A. For the baking sorts:
1. 2.


1. Those aren't stacking cereal bowls, they're measuring cups, and gosh darn it, they are just about the cutest measuring cups I've ever seen. Who says all bakeware must be white and boring? The government? Well, I wouldn't put it past them, but no! Not even them! So live a little! Spice up the kitchen gadgets in the lives of your loved ones. (That's right: spice. Totally went for the pun.)

2. I don't usually do ruffles or bows or lace or anything else that girly, but something about this apron just melts my non-frilly heart. I'm so convinced of the shear beauty of that apron that I believe even the most militant hairy-pitted feminist will don it with 1950s-supposedly-oppressed-housewife pride.

3. Now, I'm not a fan of a brownie edge - I'm a gooey middle piece girl myself - but apparently I'm in the minority judging by the the very existence of this very special all-edges brownie pan (or it could just be that it's impossible to bake brownies with NO edges, so the only novel brownie baking idea anyone was the all-edged pan, but whatever)(and even though I prefer a middle piece, I'm including this in the list because if the person you're shopping for is as big of a people-pleaser as me, then it will be her top priority to see that all her edge-loving guests are satisfied). So if you know someone who is an edge fan (or someone desperate for the love and approval those around her), this would be the perfect gift. And hey, they'd probably bake you some brownies as a thank you, so win-win.

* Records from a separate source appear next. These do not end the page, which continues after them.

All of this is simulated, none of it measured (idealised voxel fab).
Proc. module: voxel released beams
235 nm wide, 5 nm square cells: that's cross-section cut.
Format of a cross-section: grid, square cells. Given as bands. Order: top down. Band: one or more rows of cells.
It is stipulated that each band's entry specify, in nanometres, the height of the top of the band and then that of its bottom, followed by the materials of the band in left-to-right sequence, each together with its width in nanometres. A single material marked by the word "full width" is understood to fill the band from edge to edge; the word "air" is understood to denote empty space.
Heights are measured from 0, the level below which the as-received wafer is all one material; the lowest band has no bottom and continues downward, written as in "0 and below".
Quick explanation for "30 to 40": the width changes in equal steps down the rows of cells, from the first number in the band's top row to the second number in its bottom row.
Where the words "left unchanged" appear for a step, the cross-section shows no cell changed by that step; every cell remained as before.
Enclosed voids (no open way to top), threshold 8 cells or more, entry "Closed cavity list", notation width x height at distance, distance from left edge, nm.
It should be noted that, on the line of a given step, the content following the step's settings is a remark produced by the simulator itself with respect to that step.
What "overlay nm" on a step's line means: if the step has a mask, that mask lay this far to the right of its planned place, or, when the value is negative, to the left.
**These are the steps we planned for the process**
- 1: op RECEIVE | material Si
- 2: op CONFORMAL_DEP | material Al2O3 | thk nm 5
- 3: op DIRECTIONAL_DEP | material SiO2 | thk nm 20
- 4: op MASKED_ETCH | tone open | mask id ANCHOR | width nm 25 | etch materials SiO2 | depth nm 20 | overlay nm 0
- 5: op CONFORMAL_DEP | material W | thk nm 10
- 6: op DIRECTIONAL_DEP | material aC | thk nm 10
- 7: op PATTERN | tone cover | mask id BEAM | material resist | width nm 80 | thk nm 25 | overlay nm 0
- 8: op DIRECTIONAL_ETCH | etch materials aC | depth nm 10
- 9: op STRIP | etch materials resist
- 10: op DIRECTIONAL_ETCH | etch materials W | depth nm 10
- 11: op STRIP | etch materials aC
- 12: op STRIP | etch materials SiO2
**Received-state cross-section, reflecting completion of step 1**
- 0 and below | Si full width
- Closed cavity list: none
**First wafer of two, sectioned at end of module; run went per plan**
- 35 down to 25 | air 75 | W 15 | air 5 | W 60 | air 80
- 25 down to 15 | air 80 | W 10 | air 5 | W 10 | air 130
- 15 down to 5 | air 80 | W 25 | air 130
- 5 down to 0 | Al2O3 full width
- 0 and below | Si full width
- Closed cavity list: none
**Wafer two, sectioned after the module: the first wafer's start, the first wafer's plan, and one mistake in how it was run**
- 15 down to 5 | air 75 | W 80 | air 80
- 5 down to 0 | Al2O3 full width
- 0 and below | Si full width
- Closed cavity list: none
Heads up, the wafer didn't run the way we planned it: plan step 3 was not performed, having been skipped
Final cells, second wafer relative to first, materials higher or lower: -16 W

B. For the Art/Disney Parks fan in your life:
1. 2.

You cannot go wrong with an attraction poster. I own the Tomorrowland one and LOVE IT TO PIECES, and I plan on buying the Snow White one as soon as I get to Florida and get my awesome Cast Member discount. My plan is to use the posters as design palates for my future bedrooms of my future 15 kids - Tomorrowland for the boys and Snow White for the girls (I do love a good gender stereotype). But whatever. Back to the gift guide. I'm telling you, if you know anyone who is as dedicated to the parks as I am, find out that person's favorite land or attraction, and buy its respective poster. They'll love you forever. Promise.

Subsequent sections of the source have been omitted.